If Hanna Arendt is to be believed, and I strongly suspect she is, Thomas Hobbes writing in the seventeenth century provided us with the blueprint of the bourgeois personality, one who is relentlessly engaged in the process of acquiring wealth, the type that would become the predominant character, world-wide, in the three hundred years that have followed. In this regard, she tells us that:
“There is hardly a single bourgeois moral standard which has not been anticipated by the unequaled magnificence of Hobbes’ logic. He gives an almost complete picture, not of Man but of the bourgeois man, an analysis which in three hundred years has neither been outdated nor excelled. ‘Reason . . . is nothing but Reckoning’; ‘a free Subject, a free Will . . . [are words] . . . without meaning; that is to say, Absurd.’ A being without reason, without the capacity for truth, and without free will — that is, without the capacity for responsibility — bourgeois man is essentially a function of society and judged therefore according to his ‘value or worth . . . his price; that is to say so much as would be given for the use of his power.’ This price is constantly evaluated and reevaluated by society, the ‘esteem of others,’ . . . “
The bourgeois was originally the owner of the means of production who was the bane of Karl Marx’s existence, the ugly capitalist who ground his workers under his foot, stealing the profits they made and keeping the profits for himself. The capitalist today may no longer own the means of production. He may own properties, deal in stocks and bonds, or more than likely be the C.E.O. of a multinational corporation. He might even be a professional athlete! He has become the man Hobbes described early on, a man fixated on making more money than he can possibly spend in his lifetime. The amorality of the bourgeois who simply wants to live well soon becomes the immorality of the exploiter and the dodger of taxes who uses others and places additional burdens on those who can ill afford to take up the weight. All of this is predicated on his fascination with wealth and power as ends in themselves. As Arendt notes:
“The so-called accumulation of capital which gave birth to the bourgeois changed the very conception of property and wealth: they were no longer considered the results of accumulation and acquisition but their beginnings; wealth became a never-ending process of getting wealthier. The classification of the bourgeois as an owning class is only superficially correct, for a characteristic of this class has been that anyone could belong to it who conceived of life as a process of perpetually becoming wealthier, and considered money as something sacrosanct which under no circumstances should be a mere commodity for consumption.”

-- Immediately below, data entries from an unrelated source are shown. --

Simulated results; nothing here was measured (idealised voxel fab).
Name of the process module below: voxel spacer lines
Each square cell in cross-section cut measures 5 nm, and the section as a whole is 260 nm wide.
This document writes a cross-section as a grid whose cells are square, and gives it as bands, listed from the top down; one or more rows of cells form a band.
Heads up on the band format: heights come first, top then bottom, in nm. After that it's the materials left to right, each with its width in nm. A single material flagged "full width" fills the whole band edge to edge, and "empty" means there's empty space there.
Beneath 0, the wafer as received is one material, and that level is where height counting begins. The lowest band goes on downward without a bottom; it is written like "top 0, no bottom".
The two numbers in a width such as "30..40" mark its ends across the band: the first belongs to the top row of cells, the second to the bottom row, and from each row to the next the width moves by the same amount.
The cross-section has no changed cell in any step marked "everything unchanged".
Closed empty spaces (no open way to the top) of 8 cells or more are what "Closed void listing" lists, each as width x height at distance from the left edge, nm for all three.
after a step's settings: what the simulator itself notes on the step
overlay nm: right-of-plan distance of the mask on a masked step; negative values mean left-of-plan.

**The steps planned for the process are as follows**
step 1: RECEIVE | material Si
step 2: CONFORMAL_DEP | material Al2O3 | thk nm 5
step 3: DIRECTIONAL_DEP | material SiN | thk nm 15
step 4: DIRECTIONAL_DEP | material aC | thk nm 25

Arendt thought the Leviathan, Hobbes major work, provided the blueprint I mentioned at the outset. The type of person he describes feeds on raw competition, creating in the world of the bourgeoisie a war of man against man, survival of the fittest. Hobbes said this was a state of nature and suggested that in such a state life is solitary, poor, nasty, brutish, and short. In this state humans cease to be human and become pawns in a game in which the capitalist himself becomes wealthy at the cost of those who oppose him.
Needless to say, this blueprint has changed considerably since Hobbes drew it. Raw capitalism has never seen the light of day, the state of nature becoming in the transition a bit of an exaggeration. Capitalism has always been tempered by remnants of Christian ethics and the rule of law, constraints on the raw greed that motivates the man or woman who seeks only money and more money, a person Arendt describes as “more-than-rich.” In this country we have a number of such laws that prohibit the unfettered growth of capital in the hands of a few — or so it would seem. But those who are more-than-rich spend much of their time working to make sure that those laws and those restraints — such as tax laws and the E.P.A., for example — are rendered nugatory, weakened so that the government cannot effectively interfere with the making of huge profits. The type Hobbes describes still exists.
There are good people owning property and paying others to work for them. And there are private owners of small corporations who do not exploit their employees. To be sure. These people do not fit the blueprint that Hobbes provided us with. But for the “more-than-rich” in this country the blueprint is accurate: there are those who would squash all opposition underfoot in order to amass more and more wealth –money beyond reckoning — thereby creating ugly juxtapositions. Athletes sign multi-million dollar contracts while many others around them must work two jobs or have no place to live and no food on the table. The average corporate C.E.O. in this country makes nearly 400 times as much annually as his or her average employee. And the C.E.O. typically pays little or no income taxes.
The picture is unpleasant, but it is not overblown. We claim to be a Christian country (or some make the claim) while at the same time we see around us the 1% growing richer, the middle class disappearing, and the more-than-poor growing poorer and more numerous. What this means, it seems to me, is that those laws that protect the rest of us against the rich must be enforced and even strengthened because the blueprint that Hobbes provided us with in the seventeenth century is not the least bit exaggerated when it comes to describing unfettered capitalism, including the type of person who flourishes in our day and who would just as soon see all around him fail as long as he amasses great wealth.